Aggregate v2.x is scheduled to be released in early February. This release has major changes that have been discussed by the Technical Steering Committee (TSC) behind Aggregate and I wanted to explain the rationale behind these changes and provide some guidance for Aggregate users.
Summary
Aggregate v2.x will not be installable on Google App Engine (GAE, appspot.com). You will only be able to install Aggregate v2.x on a standard cloud server (Digital Ocean, Vultr, Linode, Amazon EC2, Google CE, Azure VM) or on a local server.
Aggregate v2.x also removes features that are unsupported or deprecated (e.g., Google Fusion Tables, ODK Tables, and Google Accounts).
As far as ongoing development work on ODK servers, our focus will be:
- Aggregate v1.7.x: Critical bug fixes
- Aggregate v2.x: Minor features
- Central: Major features
If you use Google App Engine
You can continue using the Aggregate v1.x series, but we will only ship critical bug fixes. If you depend on Aggregate, upgrade to ODK Aggregate v1.7. Consider migrating to the more maintainable v2.x series on a standard cloud server when it's released. We'll provide more documentation to help in the coming weeks.

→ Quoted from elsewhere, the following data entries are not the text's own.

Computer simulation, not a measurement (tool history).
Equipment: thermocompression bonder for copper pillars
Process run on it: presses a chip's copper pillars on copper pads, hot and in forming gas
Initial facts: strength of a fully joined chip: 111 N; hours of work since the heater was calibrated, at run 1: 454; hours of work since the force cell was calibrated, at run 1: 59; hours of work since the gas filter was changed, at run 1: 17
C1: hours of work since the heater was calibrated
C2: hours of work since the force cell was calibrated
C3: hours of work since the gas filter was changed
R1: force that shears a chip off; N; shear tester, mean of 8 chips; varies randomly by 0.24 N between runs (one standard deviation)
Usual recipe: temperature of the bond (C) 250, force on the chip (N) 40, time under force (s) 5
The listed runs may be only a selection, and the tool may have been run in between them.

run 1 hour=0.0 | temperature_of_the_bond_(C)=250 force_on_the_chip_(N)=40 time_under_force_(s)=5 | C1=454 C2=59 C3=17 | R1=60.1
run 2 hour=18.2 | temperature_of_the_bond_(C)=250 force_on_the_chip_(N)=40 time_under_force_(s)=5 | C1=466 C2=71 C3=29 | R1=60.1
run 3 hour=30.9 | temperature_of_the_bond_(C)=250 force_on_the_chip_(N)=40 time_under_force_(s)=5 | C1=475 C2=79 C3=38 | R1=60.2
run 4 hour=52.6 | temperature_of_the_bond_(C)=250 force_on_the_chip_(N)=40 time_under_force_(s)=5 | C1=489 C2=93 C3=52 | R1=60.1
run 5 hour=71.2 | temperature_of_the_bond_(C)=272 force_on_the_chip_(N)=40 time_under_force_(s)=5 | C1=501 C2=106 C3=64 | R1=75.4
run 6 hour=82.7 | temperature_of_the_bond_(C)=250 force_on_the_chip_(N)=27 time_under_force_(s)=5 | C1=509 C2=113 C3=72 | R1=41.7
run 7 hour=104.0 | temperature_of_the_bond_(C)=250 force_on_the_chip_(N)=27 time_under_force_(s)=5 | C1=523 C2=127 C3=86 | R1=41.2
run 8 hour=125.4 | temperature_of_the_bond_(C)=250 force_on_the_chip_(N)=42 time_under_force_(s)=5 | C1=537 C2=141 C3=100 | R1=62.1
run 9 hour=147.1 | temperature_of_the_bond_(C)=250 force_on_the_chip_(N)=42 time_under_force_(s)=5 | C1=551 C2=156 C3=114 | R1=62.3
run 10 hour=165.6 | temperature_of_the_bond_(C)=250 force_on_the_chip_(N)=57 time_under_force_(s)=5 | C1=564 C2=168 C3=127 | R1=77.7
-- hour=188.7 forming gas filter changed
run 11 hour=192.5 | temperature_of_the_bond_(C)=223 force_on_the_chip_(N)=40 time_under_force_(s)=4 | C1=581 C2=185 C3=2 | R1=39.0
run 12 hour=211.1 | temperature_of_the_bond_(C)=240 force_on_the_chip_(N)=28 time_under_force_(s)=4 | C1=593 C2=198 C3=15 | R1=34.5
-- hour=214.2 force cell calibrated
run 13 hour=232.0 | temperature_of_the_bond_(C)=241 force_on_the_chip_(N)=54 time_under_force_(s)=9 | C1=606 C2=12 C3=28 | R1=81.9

If you don't use Google App Engine
You can use the Aggregate v2.x series. We will continue to ship minor features with the goal of making the codebase more maintainable. Consider trying the Central betas to prepare for an eventual switch.
Why we are removing App Engine support
When we launched Aggregate in 2008, we chose GAE as the default platform because it provided easy-to-use, free, secure, and scalable infrastructure for users. The trade-off was that we would have to write custom code to deal with the various restrictions GAE had.
Since then, there have been hundreds of thousands of data collection campaigns that have run on GAE. We are proud of what we've achieved, and in order to achieve more, we have to revisit our assumptions.
Our assumptions in 2008 were that GAE would get easier and more free. That has simply not been the case. Over the last decade, GAE has become more difficult and more expensive. The key facts are:
- GAE is harder to setup than cloud servers from providers like Digital Ocean, Linode, and Vultr.
- GAE has a free tier, but Google requires a credit card or bank details on file. It's unlikely GAE will be free forever.
- GAE's complicated quotas make it hard for users to anticipate costs ahead of time.
- GAE's restrictions (e.g., killing long-running tasks, non-standard database) make maintaining Aggregate difficult and fixing user problems (especially at scale) very, very painful.
Given our available resources, it's unsustainable to continue GAE support. For that reason, we've removed GAE support in Aggregate v2.x.
Why major features aren't being added to Aggregate
Aggregate is built on technology that makes it hard to evolve. The TSC believes that over time, Central will grow into a better platform for addressing some of the major server features that the community has requested.
We continue to need your help adding documentation and minor features to Aggregate. If you depend on it, please head to GitHub and help. It's never been easier to contribute.
Does Aggregate v2 have anything to do with ODK 2
Nope. The v2 designation for Aggregate is because we use semantic versioning and when we make changes that are not backwards compatible, we must increment the major version number.
Older versions of Aggregate did have ODK 2 support, but all ODK 2 code has been removed from Aggregate. If you use ODK 2, try the Sync Endpoint instead.